Public schools across the country, struggling with cuts in state funding, rising personnel costs and lower tax revenues, are shifting costs to students and their parents by imposing or boosting fees for everything from enrolling in honors English to riding the bus.

At high schools in several states, it can cost more than $200 just to walk in the door, thanks to registration fees, technology fees and unspecified “instructional fees.”

Well, I can vouch for that. At my kids’ public high school in Fairfax County, VA (which I assume is one of the wealthiest public school districts in the nation), I’m paying for the second year in a row of graduating seniors’ fees. If you want to see your kids donning honors cords atop their graduation gowns, you have to pay for them–just like you have to pay fees for them to join the honor societies in the first place. And yes, at my kids’ school, we do pay for a parking spot in the school lot. And I have other strange and seemingly random examples of things I’ve had to pay for this year, which I won’t get into because I don’t want it to come across as my griping about it.
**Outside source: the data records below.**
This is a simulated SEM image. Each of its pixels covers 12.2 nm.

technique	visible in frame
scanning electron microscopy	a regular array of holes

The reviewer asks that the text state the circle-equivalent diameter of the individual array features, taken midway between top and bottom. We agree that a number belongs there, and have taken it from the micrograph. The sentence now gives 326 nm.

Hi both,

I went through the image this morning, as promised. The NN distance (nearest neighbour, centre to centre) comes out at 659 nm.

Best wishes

I’m not griping, because it’s still undeniable that my kids’ public educations are still an exceptionally good deal for me. And I’m willing to help the school district with my private contributions, however they are labeled or to whatever specific purposes they are “earmarked,” to keep my kids in that high quality educational experience.

As the WSJ article continues:

Public-school administrators say the fees—some of which are waived for low-income families—allow them to continue to offer specialty classes and activities that would otherwise fall to the budget ax. Some parents support that approach, saying they’d rather pay for honors physics or drama than see those opportunities eliminated altogether.

Some educators, too, argue that fees are good public policy. In a time of fiscal austerity, they say it’s not fair to ask taxpayers to fund an all-inclusive education that offers Advanced Placement Art History, junior varsity golf and fourth-year German with little regard for the cost…

The concern though is how to get private contributions from those who can afford them without limiting the educational opportunities for those who cannot:

Many states require schools to waive academic, but not extracurricular, fees for the poorest students, generally those with an annual income less than $29,000 a year for a family of four. Those above the cutoff, however, can be sanctioned if they don’t pay in full. Schools may withhold their diplomas or ban them from commencement, which itself often carries a $30 to $60 “graduation fee.”

Even when waivers are available, advocates for the low-income contend that it violates the spirit of a free public education when parents must, in effect, seek charity to pay for their child’s math workbook. In California, the American Civil Liberties Union is suing the state for allowing districts to charge a wide array of fees.